It’s Exam Time: Impeachment is the Subject
I love being a professor. I teach one class every fall and it is the highlight of my year. I get 18 to 25 students who I can introduce to my passion for history, energize their critical thinking, stretch their minds and their imaginations, and hopefully inspire them to keep asking questions and looking to history for examples that are relevant to them—no matter what they do in the rest of their lives.
But occasionally, you get a student who just doesn’t want to do the work. They don’t read, and they don’t study, but they show up in your office an hour before the final and begin asking you what they should know about the League of Nations or the causes of World War II for the exam. I always try to be as helpful as I can be, within reason, but the truth is I’ve already told every student what they need to know about those things: it was in my lectures and in the readings I assigned. The rest is up to them.
As I watched Robert Mueller testify to Congress, he struck me as the wise, old professor who won’t give you the answers on the exam, because he expects that you have done the reading.
Back in April, after we actually could read the Mueller report, these four things were clear:
- Russia attacked the U.S. political system in 2016.
- Trump’s team knew and hoped to benefit from it, coordinated messaging with what was coming out of Wikileaks, and told no one of their contacts with Russians.

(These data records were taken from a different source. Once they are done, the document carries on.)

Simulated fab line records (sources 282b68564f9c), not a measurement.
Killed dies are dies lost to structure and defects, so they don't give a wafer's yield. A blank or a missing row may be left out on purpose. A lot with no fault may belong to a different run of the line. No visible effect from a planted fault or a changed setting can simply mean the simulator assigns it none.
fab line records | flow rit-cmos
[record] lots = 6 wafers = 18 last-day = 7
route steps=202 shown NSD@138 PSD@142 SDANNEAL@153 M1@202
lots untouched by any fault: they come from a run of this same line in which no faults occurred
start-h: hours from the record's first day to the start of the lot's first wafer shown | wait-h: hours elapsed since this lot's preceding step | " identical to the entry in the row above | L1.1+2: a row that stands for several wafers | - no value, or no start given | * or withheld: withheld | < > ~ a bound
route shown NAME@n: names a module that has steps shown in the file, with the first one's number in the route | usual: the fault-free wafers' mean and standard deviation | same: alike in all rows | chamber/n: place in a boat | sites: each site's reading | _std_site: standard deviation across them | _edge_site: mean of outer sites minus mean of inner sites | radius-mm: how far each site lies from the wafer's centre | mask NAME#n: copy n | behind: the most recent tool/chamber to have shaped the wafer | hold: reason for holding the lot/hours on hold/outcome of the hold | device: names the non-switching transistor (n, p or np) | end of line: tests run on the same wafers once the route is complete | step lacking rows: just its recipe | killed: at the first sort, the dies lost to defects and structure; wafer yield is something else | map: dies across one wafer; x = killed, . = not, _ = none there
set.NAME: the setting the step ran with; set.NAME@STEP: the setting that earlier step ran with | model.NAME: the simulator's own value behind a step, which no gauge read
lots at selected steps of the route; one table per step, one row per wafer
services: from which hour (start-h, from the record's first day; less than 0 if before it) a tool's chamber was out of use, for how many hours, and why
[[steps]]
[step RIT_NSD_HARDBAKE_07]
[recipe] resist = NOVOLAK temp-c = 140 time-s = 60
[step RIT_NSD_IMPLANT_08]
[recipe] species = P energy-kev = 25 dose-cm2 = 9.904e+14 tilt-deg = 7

- Obstruction of justice by a sitting president—of which there are multiple cases with substantial evidence documented in the report—has only a constitutional remedy while he is in office: impeachment.
- Barr’s four page summary letter of the Mueller report was a master-class in spin.
This—shocking criminality and betrayal of country for personal gain—is all in the Mueller report. It is documented. The evidence is substantial. Listen to what the Republicans did in defending the president: they didn’t argue the facts of the case, they tried to impugn the honor, integrity, and professionalism of Robert Mueller—a Marine war hero who has dedicated his life to public service, and that of his team.
The fact that the public discussion of this isn’t one-sided is a testament to party discipline in the GOP and the effectiveness of the information machine run by the Trump camp. In the aftermath of a day of damning testimony, Politico reported that the feeling in the White House was jubilant. The President tweeted, “TRUTH IS A FORCE OF NATURE.” Like Barr’s four page letter—this isn’t the truth, it’s narrative—and it is designed to politically insulate the president from being held to account for his misdeeds as a candidate and as the chief executive of the United States.
The truth of the matter is that the president was likely to claim complete exoneration for anything short of Mueller looking in the camera and saying, “impeach him.” That is the nature of weaponized narrative, and the Trump White House wields that weapon with great discipline and sophistication.
The only option for those who believe in the rule of law and that even the President of the United States is not above the law, is to begin impeachment proceedings. The evidence is stark. It is overwhelming. And it is Congress’ duty—as well as that of every citizen—to follow the evidence wherever it leads us.
Some commentators put their faith in Robert Mueller’s investigation. But our founders created free institutions—and enshrined their power into our Constitution—because free institutions, and not individuals, are the best means to preserve our liberties and our constitutional system.
It’s final exam time. Robert Mueller wasn’t going to tell us any answers in that hearing beyond what he already said in his report. It is time for Speaker Pelosi to show she’s done the homework; read the readings; and is ready for the test. It’s time to begin an impeachment investigation.